Tuesday, 23 October 2007

Arbitrage and the Shanghai and Shenzhen bourses

The Chinese stock market is rarely out of the news as it continues its relentless climb into unknown territory. The higher it gets the further it will eventually fall. Japan in the later 1980s or the Nasdaq in late 2000 early 2001 appears to be the closest.

So where does the Hong Kong bourse fit in? It has not experienced anything like the same bubble creation (altough there are signs of one forming). Both bourses are in China so why not merge them?

The FT tackle this issue and conclude that it is mighty complicated. Of course it is all to do with capital flow restrictions and the lack of other investment opportunities for the Chinese to invest in.

It is ludicrous that company shares on the two bourses can have valuation gaps of up to 50%. This throws economics out of the window but it is all artifical and only serves to illustrate how out of kilter Chinese A stock prices have become.

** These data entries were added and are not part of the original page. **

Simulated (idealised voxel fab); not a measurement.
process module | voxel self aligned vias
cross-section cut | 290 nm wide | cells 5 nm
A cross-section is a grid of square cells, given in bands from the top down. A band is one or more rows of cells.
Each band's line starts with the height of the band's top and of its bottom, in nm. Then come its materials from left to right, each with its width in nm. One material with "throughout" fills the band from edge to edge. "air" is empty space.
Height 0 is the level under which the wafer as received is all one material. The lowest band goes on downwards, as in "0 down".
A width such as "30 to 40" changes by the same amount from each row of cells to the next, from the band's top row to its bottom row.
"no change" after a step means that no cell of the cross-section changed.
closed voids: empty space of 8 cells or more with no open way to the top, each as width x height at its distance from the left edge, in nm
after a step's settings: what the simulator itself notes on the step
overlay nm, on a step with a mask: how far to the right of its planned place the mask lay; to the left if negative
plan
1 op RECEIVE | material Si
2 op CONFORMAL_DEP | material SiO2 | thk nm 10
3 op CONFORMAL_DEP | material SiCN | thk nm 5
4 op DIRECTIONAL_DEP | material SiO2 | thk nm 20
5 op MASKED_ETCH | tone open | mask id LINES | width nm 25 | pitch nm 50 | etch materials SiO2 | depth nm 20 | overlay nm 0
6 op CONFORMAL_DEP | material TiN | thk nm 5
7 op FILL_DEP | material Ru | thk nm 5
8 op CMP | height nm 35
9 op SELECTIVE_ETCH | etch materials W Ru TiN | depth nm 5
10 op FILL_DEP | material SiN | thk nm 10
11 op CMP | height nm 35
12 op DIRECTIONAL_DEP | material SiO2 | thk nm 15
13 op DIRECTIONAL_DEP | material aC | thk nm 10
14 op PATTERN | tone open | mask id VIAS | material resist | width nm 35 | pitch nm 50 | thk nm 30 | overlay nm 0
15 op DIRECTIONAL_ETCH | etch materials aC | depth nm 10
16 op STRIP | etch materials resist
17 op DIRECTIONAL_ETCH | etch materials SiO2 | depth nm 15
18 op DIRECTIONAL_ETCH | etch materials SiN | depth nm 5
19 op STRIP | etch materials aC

What is interesting is that in China if a share price is going up it appears in RED. In the West red means a share price has fallen. Of course with a little thought one should not be in the least suprised.

Integration of Chinese bourses complicated

When it comes to knitting together Hong Kong and China’s financial systems – the promise of which briefly propelled the territory’s benchmark Hang Seng Index past 30,000 points last week – this red light-green light discrepancy is the least of the two markets’ challenges.

Where ardent integrationists talk of possible “arbitrage mechanisms” that could help reduce a stubborn cross-border valuation gap, sceptics smell a red herring and argue that China’s strict capital controls make true cross-border arbitrage as likely as alchemy. Forty-nine Chinese companies have listed both mainland-traded A-shares and Hong Kong H - shares. PetroChina’s upcoming $9bn A-share offering in Shanghai will add another name to the ranks of China’s dual-listed companies. Ever since China’s stock market began its record run in the summer of 2005, sending Shanghai’s benchmark index up sixfold, dual-listed companies’ A-shares have consistently out-paced their H-shares.

The recent rally in Hong Kong has narrowed the gap. Jing Ulrich, chairman of JPMorgan’s China equities business, says that the average A-share premium has shrunk to 55 per cent on a weighted-average basis, and predicts it will narrow to 35 per cent by the end of 2008. Even so, share price discrepancies can still be substantial. Sinopec Shanghai Petrochemical and Sinopec Yizheng Chemical Fibre’s A-shares are trading at more than three times the value of their H-shares.

Last week, rumours that Chinese authorities were contemplating a share swap mechanism boosted Hong Kong shares and depressed Chinese ones. This reflected investor expectations that if real arbitrage were possible, H-shares would rise and A-shares fall until they reached equilibrium. How such arbitrage could be achieved so long as China enforces strict capital controls – making it impossible for mainland investors to buy shares freely in Hong Kong and vice versa – remains in dispute.

Joseph Yam, chief executive of the Hong Kong Monetary Authority, enlivened the debate in February, when he wrote about the creation of a channel between the two markets, possibly based on “certificates of ownership of shares listed on the Shanghai, Shenzhen and Hong Kong stock exchanges . . . traded in both markets with an arbitrage mechanism to equalise prices.

“I am sure there are many fine financial architects capable of designing a channel to link the two financial systems,” he said. “Admittedly, there are many policy issues to deal with. But now is the time to do it.”

In the ensuing nine months,Hong Kong government officials have echoed Mr Yam’s refrain with urgency, pointing to the A- share/H-share valuation gap as if it were a freak of nature that must be set right.

Their calls culminated with the government’s surprise purchase of a controlling 5.8 per cent stake in Hong Kong Exchanges and Clearing last month, in a move that the territory’s financial secretary said “underlines the government’s support for HKEx and enables the government, over the longer term, to contribute as a shareholder to the promotion of HKEx’s strategic development”.

The Hong Kong government controls the stock exchange’s board through appointment powers and bars any one party from taking more than a 5 per cent stake in HKEx without approval. For its part, the Hong Kong stock exchange has been notably cooler about the prospects for arbitrage opportunities, given China’s closed capital account. “The price gaps between the A- and H-shares reflect the non-fungibility between the Shanghai and Hong Kong markets,” the exchange said yesterday. “HKEx will consider any feasible plans it receives for an arbitrage mechanism.”


“A-share valuations are likely to moderate over time as earnings rise and new share supply is increased, while the QDII and through-train programmes will support a continued re-rating in H-share prices,” Ms Ulrich says. “As outbound capital channels continue to widen, the A-share premium is likely to narrow substantially, even before China’s capital account is fully open.”